Explicit Gradient Learning
This addresses the limitation of classical BBO methods in real-world AI tasks by improving performance in high-dimensional, ill-behaved optimization problems.
The paper tackles the challenge of optimizing high-dimensional non-convex functions in Black-Box Optimization (BBO) by proposing Explicit Gradient Learning (EGL), a method that trains a neural network to directly estimate gradients, achieving state-of-the-art results on the COCO test suite and a high-dimensional image generation task.
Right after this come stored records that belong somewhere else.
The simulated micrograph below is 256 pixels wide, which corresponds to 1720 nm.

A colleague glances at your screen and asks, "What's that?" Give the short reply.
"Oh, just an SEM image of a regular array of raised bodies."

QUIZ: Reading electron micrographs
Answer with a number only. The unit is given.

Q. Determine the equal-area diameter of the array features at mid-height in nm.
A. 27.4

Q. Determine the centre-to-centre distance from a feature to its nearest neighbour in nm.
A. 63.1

Black-Box Optimization (BBO) methods can find optimal policies for systems that interact with complex environments with no analytical representation. As such, they are of interest in many Artificial Intelligence (AI) domains. Yet classical BBO methods fall short in high-dimensional non-convex problems. They are thus often overlooked in real-world AI tasks. Here we present a BBO method, termed Explicit Gradient Learning (EGL), that is designed to optimize high-dimensional ill-behaved functions. We derive EGL by finding weak-spots in methods that fit the objective function with a parametric Neural Network (NN) model and obtain the gradient signal by calculating the parametric gradient. Instead of fitting the function, EGL trains a NN to estimate the objective gradient directly. We prove the convergence of EGL in convex optimization and its robustness in the optimization of integrable functions. We evaluate EGL and achieve state-of-the-art results in two challenging problems: (1) the COCO test suite against an assortment of standard BBO methods; and (2) in a high-dimensional non-convex image generation task.